As my cooking skills have improved over the years, I’ve been delighted to find that so many impressive foods really aren’t that hard to make at home. Marshmallows, butter, bagels, meringues, macarons — we feel pretty confident about them all. But just because we can make these things doesn’t always mean that it’s worth the time and effort. Now Jennifer Reese of The Tipsy Baker has done home cooks a tremendous (and entertaining) favor with her new book, “Make The Bread, Buy The Butter,” where she quantifies the difficulty, price, and relative pleasure of creating more than 100 foods from scratch, from bread crumbs (make them) to banh mi (buy them). Her goal, she writes, was to find the sweet spot between purchasing and creating, to empirically measure what the market does (and doesn’t) do cheaper and better. You may not always agree with her choices (we think it’s worth making butter, even though we don’t always do it), but you’ll almost certainly be inspired by her straightforward, engaging discussions and her solid recipes. Don’t get turned off by the more time-consuming tasks; Reese also notes that “make it” simply means to make it when you have time and energy, because there are days when even the simplest kitchen task is too much. “By no means do I think everyone should make all (or even any) of these foods, all of the time. I sure don’t.”
Here’s a summary of a few of her rulings (in the book, each one includes a recipe):
1. Vanilla extract: Make it, at a fraction of the cost of store-bought. Reese notes that you can buy inexpensive vanilla beans in bulk, and all the extract involves is scraping the seeds from the beans and letting the seeds and pods macerate in alcohol for a few months.
2. Potato chips: Buy it. Homemade chips are fun to eat, but “Lay’s are better. And Kettle are even better than Lay’s.”
3. Creme fraiche: Make it. “A 4-year-old could do it,” Reese writes.
4. Camembert cheese: “If you think this sounds fun — which it is — give this a try.” The hassle factor is high, but “Is fishing a hassle? Is golfing a hassle? Whittling? Cheesemaking is a hobby, an art, an obsession, and a pleasure, and if you don’t feel this way about it you shouldn’t do it. Because it’s also definitely a hassle.”

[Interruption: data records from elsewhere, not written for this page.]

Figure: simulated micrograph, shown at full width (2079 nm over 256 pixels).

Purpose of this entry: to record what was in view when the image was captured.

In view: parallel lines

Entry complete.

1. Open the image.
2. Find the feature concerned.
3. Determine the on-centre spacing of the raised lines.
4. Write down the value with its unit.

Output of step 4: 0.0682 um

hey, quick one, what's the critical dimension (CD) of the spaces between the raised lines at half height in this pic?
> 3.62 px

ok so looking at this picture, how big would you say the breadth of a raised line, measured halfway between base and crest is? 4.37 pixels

5. Mayonnaise: Make it and buy it, depending on the circumstances. Homemade mayo “is a magical food that manages to be simultaneously rich and ethereal, almost evaporating on the tongue.” However, Hellmann’s has its place, as homemade only lasts a few days and “it would be both exhausting and expensive to emulsify mayonnaise every time you wanted to make a tuna salad sandwich.”
What’s on your make it or buy it list?